Published on *EBF 483: Introduction to Electricity Markets* (https://www.e-education.psu.edu/ebf483)

The links below provide an outline of the material for this lesson. Be sure to carefully read through the entire lesson.

You may remember earlier in the course, when we were discussing transmission congestion and Locational Marginal Prices, that in the presence of transmission congestion the RTO winds up with extra money left over after paying the generators the LMP at their location for all energy produced. We had called this extra money the "congestion rent" or the "merchandizing surplus" and you may still be wondering what the RTO does with that extra money.

In this lesson, we'll see how the congestion rent is tied up with one of the key ways that suppliers and consumers can hedge volatility in LMPs. These financial instruments, known as Financial Transmission Rights or FTRs, are the main topic of this lesson.

By the end of this lesson, you should be able to:

- Identify the difference between temporal and locational risk in an electricity market.
- Define a Financial Transmission Right and a Contract for Differences in electricity markets.
- Calculate the spark spread
- Calculate the value of a Financial Transmission Right
- Construct a perfect hedge using Financial Transmission Rights and Contracts for Differences

What | |
---|---|

To Read | Online course material |

To Do | Homework Assignment 10 |

Remember | Exam 3 follows Lesson 10 |

If you have questions, please feel free to post them to the *Questions about EBF 483* discussion forum. While you are there, feel free to post your own responses if you, too, are able to help a classmate.

Have a look at one or more of the following animated maps of Locational Marginal Prices in US RTOs:

It won't take you too long to realize that LMPs are highly volatile. They are calculated at thousands of different locations and change almost constantly. You may also notice that the difference between LMPs at various locations is also volatile. Sometimes the price at one node is higher than at another node, and sometimes it is lower.

We generally define two dimensions of risk in electricity markets:

- Temporal risk pertains to volatility in the LMP at a specific location over time.
- Locational or "basis" risk pertains to volatility in the LMP across space (between two or more locations).

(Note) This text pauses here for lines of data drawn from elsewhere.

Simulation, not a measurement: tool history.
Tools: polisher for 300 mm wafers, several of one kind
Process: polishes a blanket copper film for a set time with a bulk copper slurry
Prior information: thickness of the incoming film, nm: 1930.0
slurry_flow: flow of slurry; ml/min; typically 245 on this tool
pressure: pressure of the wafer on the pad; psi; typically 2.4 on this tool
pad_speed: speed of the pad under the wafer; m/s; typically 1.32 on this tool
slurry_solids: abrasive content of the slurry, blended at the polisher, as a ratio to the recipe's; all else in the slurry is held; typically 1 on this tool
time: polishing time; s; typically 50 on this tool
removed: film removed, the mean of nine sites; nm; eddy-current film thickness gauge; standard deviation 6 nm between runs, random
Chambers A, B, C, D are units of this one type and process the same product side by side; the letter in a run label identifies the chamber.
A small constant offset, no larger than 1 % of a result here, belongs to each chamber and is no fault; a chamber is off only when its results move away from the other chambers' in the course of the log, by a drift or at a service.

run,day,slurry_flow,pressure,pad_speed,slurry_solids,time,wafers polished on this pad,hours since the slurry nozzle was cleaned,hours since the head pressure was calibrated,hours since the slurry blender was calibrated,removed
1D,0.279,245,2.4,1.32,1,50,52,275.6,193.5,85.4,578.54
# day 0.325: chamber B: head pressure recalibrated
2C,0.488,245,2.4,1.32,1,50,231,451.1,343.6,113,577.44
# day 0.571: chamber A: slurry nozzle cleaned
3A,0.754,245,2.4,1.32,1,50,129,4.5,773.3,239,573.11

These two types of risk may need to be managed through various hedging instruments (which we'll get to very soon) but they also may represent arbitrage opportunities. Two of the most common ways of exercising arbitrage in electricity markets are through "virtual bidding" (arbitraging the difference between the clearing price in the day-ahead and real-time electricity market) and through the "spark spread" (the difference between fuel and electricity prices).

Virtual bidding offers a mechanism for electricity market participants to take advantage of differences between day-ahead and real-time prices at a specific location. It involves buying or selling some quantity of electricity in the day-ahead market and then taking an offsetting position in the real-time market. Large financial institutions like investment banks and hedge funds engage in a lot of virtual bidding, but other types of market participants like generating companies and electric utilities also engage in virtual bidding.

The mechanics of virtual bidding are very simple. A market participant first takes a short or long position in the day-ahead market. A short position is known as a "dec" and a long position is known as an "inc." If that market participant's inc or dec clears the day-ahead market (in other words, if that participant would get dispatched if it represented an actual physical need to buy or sell electricity), then the market participant must take an offsetting position in the real-time market. So, a day-ahead dec would be paired with a real-time inc, and a day-ahead inc would be paired with a real-time dec. The quantities offset one another and in the end, the market participant does not have to buy or sell any actual electricity. But the market participant is paid the LMP for the inc and pays the LMP for the dec.

For example, a market participant submits a 1 MWh inc in the day-ahead market, believing that the day-ahead price will be greater than the real-time price. We'll say that the inc clears the market and the day-ahead LMP is $25/MWh. This same market participant would submit a dec to the real-time market, and we'll say that the dec clears the real-time market and the real-time price is $20/MWh. What has basically happened is that this market participant has sold 1 MWh of energy at $25/MWh and bought that same MWh for $20, netting $5 in profit.

The second mechanism for exercising arbitrage is through the "spark spread," which is the difference between the electricity price and the cost of fuel to generate electricity. The arbitrage opportunity that the spark spread represents is typically the opportunity to buy fuel and sell electricity. Sparks spreads in financial markets are typically defined as the difference between the LMP and a natural gas generator with certain characteristics (like a heat rate of 10,000 and variable O&M costs of $2.50 per MWh).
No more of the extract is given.